Summary:
A symmetrical triangle pattern is a type of chart pattern that can be a useful tool for traders. However, they should know and understand the intricacies of the symmetrical chart pattern before delving into trading. This article can help you understand the pattern and highlight its chief features.
When you look at the price chart of a stock, it may appear like the lines are zig-zagging in completely random patterns. True, but hidden within those price lines are chart patterns and geometric shapes that are crucial in understanding the price action as well as making predictions of price movement and volume.
There are many types of chart patterns. If you learn to recognise these patterns early, you can gain a significant competitive advantage in the market. Symmetrical triangle pattern is one of them you should know about. So, let us jump right in and learn more about the symmetrical triangle pattern.
What is a symmetrical triangle pattern and how to spot one?
In a stock chart, a triangle is formed by drawing two lines - one that connects the upper trend and another that connects the lower trend. When these two lines converge, you will get a triangle pattern. Triangle patterns are considered continuation chart patterns, which means that when the breakout price forms, it is most likely to continue trending in the same direction. There are three triangle patterns – ascending triangle (bullish), descending triangle (bearish) and symmetrical triangle (continuation pattern.)
A symmetrical triangle is one where the upper trend line and the lower trend line slope at almost equal angles over a series of peaks (highs) and troughs (lows) to converge at a point in the centre. They connect at least two highs and two lows forming a shape that resembles a “greater than” symbol or a funnel.
Having the symmetrical triangle pattern in your toolkit is like having a handy trick up your sleeves. However, to trade successfully in this pattern you need to formulate a strategy. Most importantly, you must learn to identify the pattern and understand its pros and cons.
Identifying a symmetrical triangle pattern
Not all trend lines indicate a symmetrical triangle pattern. Here are some of its key indicators:
- Trend timeline: An established trend that has been observed for a period of a few months and not days or weeks.
- Four touch points: There should be a minimum of four points touching- two highs by the upper trend line and two lows by the lower trend line.
- Volume: As the symmetrical triangle pattern indicates the consolidation of prices, the volume of trade decreases as the period extends.
- Breakout direction: The direction in which the breakout occurs can only be determined post the breakout point.
The symmetrical triangle pattern occurs when the market is taking a breather in anticipation of either the continuation of the ongoing trend or a reversal. It’s best to use this pattern to anticipate a potential breakout or breakdown. Often, the breakout would continue in the direction of where it was formed. That means if there was a bullish trend, then the predicted price would likely be in the upward direction and a bearish trend would mean a downward direction.
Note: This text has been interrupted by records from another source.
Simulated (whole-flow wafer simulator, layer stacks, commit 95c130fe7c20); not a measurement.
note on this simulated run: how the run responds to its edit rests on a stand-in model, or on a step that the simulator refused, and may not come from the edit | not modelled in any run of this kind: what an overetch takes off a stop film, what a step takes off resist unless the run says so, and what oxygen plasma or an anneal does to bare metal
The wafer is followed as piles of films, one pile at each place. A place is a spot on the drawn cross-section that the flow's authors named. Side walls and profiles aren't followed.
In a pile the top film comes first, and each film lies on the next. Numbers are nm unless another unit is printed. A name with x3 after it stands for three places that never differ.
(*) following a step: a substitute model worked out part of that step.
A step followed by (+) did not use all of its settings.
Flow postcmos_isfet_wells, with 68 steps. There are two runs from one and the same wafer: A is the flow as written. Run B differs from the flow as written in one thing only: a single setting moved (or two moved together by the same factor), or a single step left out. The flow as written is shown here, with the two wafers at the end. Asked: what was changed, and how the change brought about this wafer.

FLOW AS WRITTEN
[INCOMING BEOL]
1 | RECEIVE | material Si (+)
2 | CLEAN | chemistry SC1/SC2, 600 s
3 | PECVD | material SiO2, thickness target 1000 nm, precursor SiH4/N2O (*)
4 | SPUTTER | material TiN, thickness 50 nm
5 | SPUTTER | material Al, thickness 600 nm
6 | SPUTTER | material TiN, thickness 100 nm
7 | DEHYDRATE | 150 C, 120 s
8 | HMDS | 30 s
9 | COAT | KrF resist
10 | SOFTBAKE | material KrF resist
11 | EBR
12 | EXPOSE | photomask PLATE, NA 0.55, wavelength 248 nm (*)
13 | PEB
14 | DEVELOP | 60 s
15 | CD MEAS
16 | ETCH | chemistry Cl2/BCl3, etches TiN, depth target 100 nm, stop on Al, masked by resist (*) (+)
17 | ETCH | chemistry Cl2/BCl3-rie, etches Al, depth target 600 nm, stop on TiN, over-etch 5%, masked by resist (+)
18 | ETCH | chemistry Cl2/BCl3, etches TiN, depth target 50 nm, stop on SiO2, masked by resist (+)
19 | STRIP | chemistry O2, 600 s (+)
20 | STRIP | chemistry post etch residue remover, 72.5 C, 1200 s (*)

Calculating the breaking point from a symmetrical triangle pattern
You can estimate the breakout price point using the distance between the high and the low in the early parts of the pattern. For instance, if the triangle pattern starts at ₹100 and continues to move upward till ₹150, let us assume the breakout at ₹120 before the range of highs and lows begins to narrow. Using the formula 150 – 100 = 50 + 120 = 170, we can predict ₹170 to be the target price.
Trading the symmetrical triangle pattern – Do’s and don’ts
It is important to manage risks and protect your capital while trading with a symmetrical triangle strategy. Here are some important points to keep in mind.
- Confirmation: Enter a trade only after a confirmed breakout or breakdown.
- Use the 1% rule: This means resulting in less than 1% risk to your account balance in one short position trade.
- Volume: Ensure the breakout or breakdown is followed by increasing trade volumes.
- Stop loss order: Estimating a breakpoint will help you place your stop loss order at the right place to minimise potential losses. Placing the stop loss order below the breakout point or above the breakdown will limit potential losses.
- Price target: As mentioned above, estimating the breakout point will allow you to place your stop loss order and provide an initial target for the trade.
It is also important to keep in mind that incorporating other technical indicators such as a moving average or a momentum indicator to infer the breakout point will be your best bet while trading the symmetrical triangle pattern.
To sum it up
The symmetrical triangle pattern should be used to anticipate a continuation of an ongoing trend or a reversal. The key is to identify it and predict where the breakout might happen to reduce potential losses. You must also place stop loss orders below breakout point or above breakdown point to mitigate risks. Moreover, incorporating other technical indicators such as moving average or momentum indicator will enable a more accurate prediction.